Fricasseed Chicken with Eggplant and Fresh Tomatoes (6 of 15)

The picture above is about half of the eggplant, compacted down after much twisting and pressing.  Please don’t use a paper towel (you’ll drive yourself nuts and waste time picking of little bits of shredded paper that have adhered to your otherwise lovely vegetable), and please do it over the sink!  It’s a few minutes (but only a few) of intense work, but think of it as a down payment on the pancetta, olive oil, and vegetable oil that you’re about to be playing liberally with. (I’ll get to that).  And there’s no harm in taking a little break.

OK, so you know that this recipe I’m going to be talking about just might be featuring eggplant.  And even though eggplant is certainly a vegetable that holds it own as a meat substitute, there’s no reason it can’t share the stage–so I decided to try Marcella Hazan’s recipe for chicken fricasseed with eggplant and fresh tomatoes. Soon I was digging up some chicken parts from my freezer to get a head start on the next day’s meal, and checking my stocks of olive oil and pancetta.  Marcella’s not diet food.

Frying-Eggplant

You could think of this recipe as almost two in one:  the eggplant is fried on its own, while the chicken is sautéed with tomatoes and pancetta.  Only at the last minute do you unite the two, where their flavors instantly meld together.  And since the recipe proceeds on these parallel tracks, you can start one step ahead of the other to get a head start–and in fact I fried up my eggplant in the afternoon, and finished the remainder of the meal quickly before dinner.

Fricasseed Chicken with Eggplant and Fresh Tomatoes (11 of 15)

Chicken and eggplant seem an unusual pairing, but the eggplant almost melts into a sauce with the tomatoes, and the pancetta brings all the elements together.  (My husband, who is less enthusiastic about eggplant than I, noted that it’s the pancetta that makes the dish, though he’d probably say that about any meal with pancetta).  While decidedly making the best of late summer produce, it’s a meal that still sticks to your ribs and is deeply satisfying.  And a fitting adieu to summer.

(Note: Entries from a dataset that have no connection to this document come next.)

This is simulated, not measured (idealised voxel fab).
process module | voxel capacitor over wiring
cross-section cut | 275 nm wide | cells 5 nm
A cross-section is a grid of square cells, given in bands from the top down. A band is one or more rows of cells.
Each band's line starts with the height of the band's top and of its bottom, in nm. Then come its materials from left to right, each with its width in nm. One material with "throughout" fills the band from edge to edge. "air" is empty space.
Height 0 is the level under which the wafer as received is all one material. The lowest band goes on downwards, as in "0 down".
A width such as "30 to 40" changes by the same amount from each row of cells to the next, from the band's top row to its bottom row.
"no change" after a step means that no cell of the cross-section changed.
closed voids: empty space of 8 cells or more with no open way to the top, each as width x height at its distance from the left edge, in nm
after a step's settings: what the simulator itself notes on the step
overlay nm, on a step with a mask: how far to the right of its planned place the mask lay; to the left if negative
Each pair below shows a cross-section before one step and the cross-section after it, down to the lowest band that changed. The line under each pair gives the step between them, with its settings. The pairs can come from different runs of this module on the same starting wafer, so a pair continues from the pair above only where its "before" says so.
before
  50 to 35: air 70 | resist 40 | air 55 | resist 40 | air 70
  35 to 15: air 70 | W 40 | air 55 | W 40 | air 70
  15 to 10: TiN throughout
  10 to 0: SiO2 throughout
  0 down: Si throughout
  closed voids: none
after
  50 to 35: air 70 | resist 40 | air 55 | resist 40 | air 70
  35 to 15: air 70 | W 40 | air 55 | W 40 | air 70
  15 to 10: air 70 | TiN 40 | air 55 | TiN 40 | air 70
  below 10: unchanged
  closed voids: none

Fricasseed Chicken with Eggplant and Fresh Tomatoes (15 of 15)

Adapted from Marcella’s Italian Kitchen

Fricasseed Chicken with Eggplant and Fresh Tomatoes
Ingredients
  • 1 1/2 to 2lb eggplant
  • salt
  • vegetable oil for frying
  • 2 medium fresh tomatoes
  • 2 1/2 to 3lb chicken parts (a whole chicken cut into 10 pieces or chicken pieces to equal this weight)
  • 2T olive oil
  • 2 garlic cloves
  • 1/2c dry white wine
  • 1/4 lb pancetta
  • parsley
Instructions
  1. Cut the eggplants into small batons, about 1-inch wide by 3 inches long. Layer into a colander with liberal sprinklings of salt, then toss to further combine. Allow to stand over your sink for about an hour. This draws out the juice and with it, any bitterness in the eggplant.
  2. Peel your tomatoes with a serrated peeler and chop. Chop up the pancetta and garlic as much as you can as well.
  3. Close to the hour mark, pour the olive oil into a deep saute pan and when hot, add the pancetta and garlic. When the garlic just starts to turn pale gold, add the chicken, skin side down. (Ideally, to get beautifully browned chicken you will need to pat the skin dry with paper towels. As you can see, I forgot to do this and it was still delicious, so don’t stress if you forget or don’t get it quite dry enough). Brown the chicken on one side, then the other. Add the wine, and once the alcohol has boiled away, add the tomatoes and parsley. Turn the chicken from time to time while it cooks.
  4. Meanwhile, squeeze the eggplant to draw out any further moisture. As pictured, this is best done with a cloth kitchen towel, and is best done by forcefully kneading and then wringing out the liquid. You will be surprised at how much additional liquid is released, particularly with a fresh eggplant. Heat the vegetable oil in a deep skillet–the original recipe called for pouring in enough oil so as to be 1/2-inch deep, but I got by with far less, perhaps a quarter inch. When it is hot (test it by slipping in a small eggplant piece; it should immediately sizzle) add about a third to a half of your eggplant batons. You do not want to crowd the eggplant as it will not brown as nicely. You also risk lowering the temperature of the oil which will render soggy, oily eggplant. Turn occasionally. When cooked to a golden brown (about 6-7 minutes) remove to a paper towel to drain and continue with the remaining eggplant. (You can prepare the eggplant in advance and refrigerate).
  5. When the chicken is done or nearly done, add the fried eggplant and cook about 5 minutes more. Some of the eggplant may disintegrate into the sauce–this is fine. Serve immediately with more fresh parsley. (Note that the original recipe recommends pouring off some of the fat before adding the eggplant. I didn’t do this though calorie-wise, it would probably have been a good idea).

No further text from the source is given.